Despite a recent rash of airplane crashes, Harvard student headed for the air this holiday season apparently still consider the skies to be friendly.
For example, Caswell F. Holloway '96 has a ticket to Philadelphia on USAir, which has been plagued by safety problems recently, including a major crash in October. But the airline's record doesn't seem to be keeping Holloway awake at night.
"Generally I look at flying as a pretty safe way to travel," he said yesterday.
"I just don't think about it," Clindy H. Moon '98, who will fly to Texas on American Airlines today, said.
Some students said they actually think the crashes will cause an improvement in airline safety.
"I'm rather confident about flying USAir," Jeremy R. Jenkins '97 said. "If anything, them having problems means they are more likely to be careful. I would rather fly on an airline that has been jerked back to reality."
Other students haven't thought about the situation in that degree of detail.
"I just hope [an airplane accident] won't happen to me," Lourdes M. Gomez '95 said. "I guess it's always in the back of your mind, but I don't think of it constantly."
Thomas Cook Travel, a popular travel agency in the Square, confirmed the perception that most students are not letting the recent crashes influence their holiday plans.
"There is no difference this holiday season," travel agent Karen A. Boonstra said. "Most students are on USAir and they don't care."
An increased fear of air travel would typically cause more people to choose travel by automobiles, according to Bill Jacklin, director of Washington public relations for the American Automobile Association.

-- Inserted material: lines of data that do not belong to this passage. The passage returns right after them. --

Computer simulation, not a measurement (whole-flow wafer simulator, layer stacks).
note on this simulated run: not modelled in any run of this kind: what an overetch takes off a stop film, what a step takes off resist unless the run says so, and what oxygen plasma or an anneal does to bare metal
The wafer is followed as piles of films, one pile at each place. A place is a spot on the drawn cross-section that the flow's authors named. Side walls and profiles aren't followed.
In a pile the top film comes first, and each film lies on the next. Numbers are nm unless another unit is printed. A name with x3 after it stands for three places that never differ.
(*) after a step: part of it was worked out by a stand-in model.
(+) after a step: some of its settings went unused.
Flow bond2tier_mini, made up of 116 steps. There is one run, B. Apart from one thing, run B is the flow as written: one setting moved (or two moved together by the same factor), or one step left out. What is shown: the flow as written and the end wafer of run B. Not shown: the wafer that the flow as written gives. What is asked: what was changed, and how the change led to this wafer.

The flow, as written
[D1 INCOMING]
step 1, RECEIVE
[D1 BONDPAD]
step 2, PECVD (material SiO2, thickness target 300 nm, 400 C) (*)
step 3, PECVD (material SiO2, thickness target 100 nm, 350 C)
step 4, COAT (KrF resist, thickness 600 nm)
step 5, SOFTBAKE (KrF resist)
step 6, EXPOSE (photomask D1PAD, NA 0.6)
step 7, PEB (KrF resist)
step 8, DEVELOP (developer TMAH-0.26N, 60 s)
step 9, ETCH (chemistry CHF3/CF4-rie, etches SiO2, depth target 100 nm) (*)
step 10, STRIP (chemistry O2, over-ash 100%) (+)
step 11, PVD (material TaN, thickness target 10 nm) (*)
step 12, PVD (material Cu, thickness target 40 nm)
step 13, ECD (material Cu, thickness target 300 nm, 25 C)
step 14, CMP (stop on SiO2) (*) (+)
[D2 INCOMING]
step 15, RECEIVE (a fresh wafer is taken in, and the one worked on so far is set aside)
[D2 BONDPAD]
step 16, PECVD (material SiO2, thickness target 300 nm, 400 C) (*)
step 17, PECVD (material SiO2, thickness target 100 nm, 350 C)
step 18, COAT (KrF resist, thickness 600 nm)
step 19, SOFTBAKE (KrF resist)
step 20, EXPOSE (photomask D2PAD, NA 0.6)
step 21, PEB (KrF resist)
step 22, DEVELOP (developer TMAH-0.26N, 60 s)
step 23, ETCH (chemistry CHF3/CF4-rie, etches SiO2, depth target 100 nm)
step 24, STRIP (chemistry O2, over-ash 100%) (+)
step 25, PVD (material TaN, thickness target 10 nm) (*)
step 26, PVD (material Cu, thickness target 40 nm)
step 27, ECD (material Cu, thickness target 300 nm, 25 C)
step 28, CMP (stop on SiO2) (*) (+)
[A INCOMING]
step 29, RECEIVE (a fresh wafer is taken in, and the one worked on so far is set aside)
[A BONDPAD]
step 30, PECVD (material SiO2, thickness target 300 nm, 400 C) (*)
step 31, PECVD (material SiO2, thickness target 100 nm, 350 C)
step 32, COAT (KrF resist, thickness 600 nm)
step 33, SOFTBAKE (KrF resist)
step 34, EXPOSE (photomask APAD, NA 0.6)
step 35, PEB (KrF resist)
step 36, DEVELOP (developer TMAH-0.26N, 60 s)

But the Association's Massachusetts/New Hampshire office said they had not seen any increase in people interested in driving this season.
According to statistics from 1990 to 1992 recently published by the National Safety Council, students choosing flying over driving are on the right track.
The Boston Globe reported today that the Council said that airplanes were nearly 100 times less likely to cause a death than were automobiles.